Why WIIFM (what's in it for me) for communication, incentives, skills and tribes and role models.

To move forward into this new world there needs to be a transition in organizational design, from that traditional BI centre of  excellence to this embedded design .



Centralize for economies of scale for common data, infrastructure and specialist talent but decentralize when business domain experts are essential to analytics workflow. Ensure that cross boundary communication is ongoing for best practice, synergies and career management. We are looking at a new hybrid model that is transparent and optimized.

She finished with sharing there is a Data Chief Community (TheDataChief.com) . It has podcasts, blog,  roundtables and community newsletter. 



What we learned from 400 data leaders in CDO summer school  session by Carruthers and Jackson highlighted
  • Data strategy is multi dimensional not linear
  • Governance is being revised but you need to tell the story. It is still a problem but it needs communicating the purpose through strategy.
  • They had Scott Taylor talk about data storytelling - keep simple
  • Risk - listen, listen and listen more 
  • Soft skills are important
  • Data Literacy is a spectrum.
  • Nurture your community
  • Play to your strengths and culture is the biggest hurdle
  • Keep policy simple
  • There should be a call to arms on Ethics
  • Methods can be disrupted, innovative and evoke change
  • It is not about technology outcomes

In the summer school they discussed the DIKW Pyramid which represents the relationships between data, information, knowledge and wisdom



Exasol have published the journey to the CDO. 











Tuesday 14 September 2021

Data Governance Podcast

 

It was amazing to take part in my first podcast about the benefits of Data Governance and how to get started in Coeo Conversations with Justin Langford.  

The data field is such an exciting place to be at the moment. Data Governance is more than just compliance, it is about managing the whole ecosystem. I thought I would run out of things to say talking for 30 minutes in the podcast on governance, however that was not the case. I hope you find the podcast interesting, informative and fun.

Looking forward there is an exciting digital event coming up Maximize the Value of Your Data in the Cloud: Achieve unified data governance with Azure Purview . The event is Tuesday, September 28, 2021 | 9:00 AM-10:00 AM Pacific Time (UTC-7) Register here

Monday 13 September 2021

Data Platform Virtual Summit 2021 Keynote


The Data Platform Summit has started. An excellent session covering the Azure data stack identifying when to use each tool and the key innovations with SQL. It was nice to see an explanation of when to use what tool. With so many tools now it becomes hard to know which is the best choice.  This useful chart was shown.



Azure SQL Edge



SQL Server 2019

Solves the modern data challenges 
  • Data visualization and big data clusters
  • Modern platforms with compatibility
  • Built-in machine learning and extensibility
  • Intelligent performance
  • Layers of security and complain
  • Business critical availability

SQL Linux/Container

Containers are portable and can run anywhere containers are supported. They are lightweight with reduced disk, CPU and memory footprint. They have a consistent image of SQL Server, scripts and tools and are efficient with faster deployment, no patching required and less downtime. 

Azure SQL

SQL Server vs. Azure SQL PasS are 
  • business continuity, high availability, automated backups, long term backup retention , geo-replication
  • scale, advanced security, version-less, built in monitoring and built-in intelligence. 

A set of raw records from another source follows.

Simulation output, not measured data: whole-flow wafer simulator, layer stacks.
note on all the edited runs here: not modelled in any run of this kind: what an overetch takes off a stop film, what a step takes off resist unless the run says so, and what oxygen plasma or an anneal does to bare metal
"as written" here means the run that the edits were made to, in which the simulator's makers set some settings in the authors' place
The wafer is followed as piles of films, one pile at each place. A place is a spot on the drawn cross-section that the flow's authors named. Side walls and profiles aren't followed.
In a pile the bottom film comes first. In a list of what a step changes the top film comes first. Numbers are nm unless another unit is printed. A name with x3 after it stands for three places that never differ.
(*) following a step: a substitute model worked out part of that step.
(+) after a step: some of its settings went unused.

There are Azure SQL Editions for general purpose, business critical and hyperscale



Azure Arc
Bring Azure data services to on-premises, multi cloud and edge with Azure Arc. Azure Arc enabled SQL Managed Instance has many advantages.




The value of the Cloud provides additional tools such as

  • Azure Defender to protect your data
  • Azure SQL Database Ledger for blockchain
  • Telemetry across all your assets with Azure Monitor SQL Insights

Then to help with migration there are tools available

  • Azure Migrate to discover and assess your SQL Server assets
  • Migrate Inline with Azure Data Studio
  • Migrate online with Azure Database Migration Service or Log Replay Service

A few tools were not mentioned that form part of the data suite such as Azure Cosmos DB. The expansion of tools and options has grown significantly over the last few years so it is always good to assess what business objective you are trying to achieve and select the right tool.
 

Friday 3 September 2021

Data Strategy: where are we and what is the answer to the ultimate question

Originally published here

Do we know where we are going? Have we asked the right questions? Without a roadmap, we will not arrive at our destination. The first step relies on discovering where we are, what we need to be successful and where we need to go. We need to create a roadmap to enable a path forward. With that roadmap, there is a need to assign owners of tasks throughout the data journey. Data Strategy is a top-down approach closely aligned with business strategy.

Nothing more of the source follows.